But I'm not giving SpyGate the game ball for the Pats' playoff win over the Steelers, sorry. That game was a classic Bill Cowher home playoff choke job. It was 24-3 Pats in the second quarter. The Steelers were always tight in big spots with Cowher, as overrated a coach as there has been in NFL history. He leaves the Steelers and they don't miss a beat. Give me Mike Tomlin (and his Alonzo Mosley sunglasses) any day of the week. Here's the difference between the two: A Cowher team runs the ball three times in that final drive against the Jets, punts and puts the game in the hands of his defense. In theory, that's a perfectly legitimate way of thinking, but it's the kind of conservatism that always killed Cowher teams. It always seemed to me that it was more important for Cowher to appear to look like a tough guy than it was for him to actually have his team prepared to play in postseason games. The image of a coach projecting strength was very important to him. I'm sure -- when he comes back -- he'll get $8 million a year to coach the Giants or the Texans or Dolphins, but I think he's just as likely to flop as hit.

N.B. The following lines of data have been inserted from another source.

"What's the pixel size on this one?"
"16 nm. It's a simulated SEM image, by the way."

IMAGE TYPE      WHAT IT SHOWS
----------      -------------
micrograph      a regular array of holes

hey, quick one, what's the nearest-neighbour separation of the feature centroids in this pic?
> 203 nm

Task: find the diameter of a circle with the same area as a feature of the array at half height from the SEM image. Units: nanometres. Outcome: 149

Something to consider: in Roethlisberger’s career the Steelers have been first in scoring defense three times, second once and third once. The other two times in his career? They finished 11th and 12th, in years that produced the Steelers' worst finishes in Ben’s tenure as the starting Pittsburgh QB. The Famed Steel Curtain was ranked first only twice. Since Dick LeBeau became the defensive coordinator, the Steelers have had perhaps the most dominant seven-year period of defensive play in the Live Ball Era (1978-present). Not to mention the '08 and '10 Steelers boasted the Defensive Player of the Year. Or that the Arizona Cardinals were the worst team to make a Super Bowl, including a 98.6 Defensive Passer Rating, nearly 18 points lower than the worst to make the big game. Big Ben threw for a 93.5 passer rating on the day, below even that awful disaster of a defense's average performance.
A: Some good stuff here. No doubt that Roethlisberger has benefitted from having what has been basically been a top-five defense his entire career. Again, if he puts up the same numbers against the Jets in the AFC title game but the defense allows 38 points, no one is talking about how Roethlisberger just has a knack for making the big play. Same goes for that Super Bowl against the Seahawks. But the Patriots' three Super Bowl defenses were ranked sixth, first and second, so I can't give Brady points for having to overcome a weak defense to win games.
Great write up and pretty fair comparison. With a win (gotta do that first) Ben gets in the conversation with the top guys. Looking at overall career, obviously Tommy is currently better, but he’s also got four extra years playing.
Ben has plenty of time to have some great statistical years. In fact if you extrapolate what he had in 12 games to a full season this year he would have 4000 yards and 22 TDs.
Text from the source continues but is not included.